Learning to teach in Freedom Schools: Developing practices and identities as educators and activists
by Jackson, Tambra Oni, Ph.D., Michigan State University, 2006, 177 pages |
This study examines how program interns participating in the Children's Defense Fund Freedom Schools---a national-community collaborative program for under-resourced communities---learned to teach through their participation in a national training institute and activities and learning opportunities at their local site. College-aged young adults known as "servant-leader interns" are the teachers in this context. At the national training and throughout the Freedom School program at their local sites interns are a part of various training and learning opportunities centered on engaging their students in the Freedom Schools curriculum. Such opportunities include curriculum training sessions, child development workshops, and daily site debriefing meetings.

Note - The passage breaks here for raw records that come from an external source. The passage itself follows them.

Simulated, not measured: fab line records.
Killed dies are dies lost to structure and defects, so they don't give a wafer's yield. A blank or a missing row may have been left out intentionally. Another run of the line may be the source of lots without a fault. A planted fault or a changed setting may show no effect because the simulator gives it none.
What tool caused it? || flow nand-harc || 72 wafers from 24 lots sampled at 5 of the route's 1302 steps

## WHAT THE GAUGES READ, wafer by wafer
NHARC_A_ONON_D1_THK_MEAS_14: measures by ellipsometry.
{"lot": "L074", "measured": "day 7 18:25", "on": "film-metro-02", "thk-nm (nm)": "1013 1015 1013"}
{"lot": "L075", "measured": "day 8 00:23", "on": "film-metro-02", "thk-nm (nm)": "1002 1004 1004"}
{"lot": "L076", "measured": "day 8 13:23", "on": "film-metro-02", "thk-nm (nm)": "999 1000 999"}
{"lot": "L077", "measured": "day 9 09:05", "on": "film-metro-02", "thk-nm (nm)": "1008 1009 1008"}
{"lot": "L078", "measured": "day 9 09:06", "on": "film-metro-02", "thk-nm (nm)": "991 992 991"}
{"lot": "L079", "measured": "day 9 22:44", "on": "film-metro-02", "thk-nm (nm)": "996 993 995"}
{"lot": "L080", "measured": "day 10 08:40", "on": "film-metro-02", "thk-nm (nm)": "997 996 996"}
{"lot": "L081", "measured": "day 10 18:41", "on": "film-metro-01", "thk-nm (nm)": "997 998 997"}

The author used ethnographic methods and worked within an interpretive paradigm to explore the topic in this study, because the intent was to describe the development and learning of the interns as teachers engaging in opportunities for learning. The data set included observations and fieldnotes from national training sessions, interviews with the site coordinator and national trainers, field notes and audio taped conversations from the daily debrief meetings, intern journals, and national and site documents and artifacts. Through inductive, thematic analysis, this study documents how interns learned to become educators and activists at Freedom School. Key to this process was the interns' induction into a social justice movement; programmatic efforts to develop intern stance and agency as educators; and the various ways in which interns were supported in their development. The nature of the national training institute is highlighted along with examples of the activities, learning opportunities and sources of support at both national training and the local site.
Finally, the author discusses the usefulness of such an analysis in that providing a profile of Freedom School training presents an alternative model of teacher preparation and development grounded in notions of culturally responsive teaching, teaching for social justice, and preparing teachers for diversity.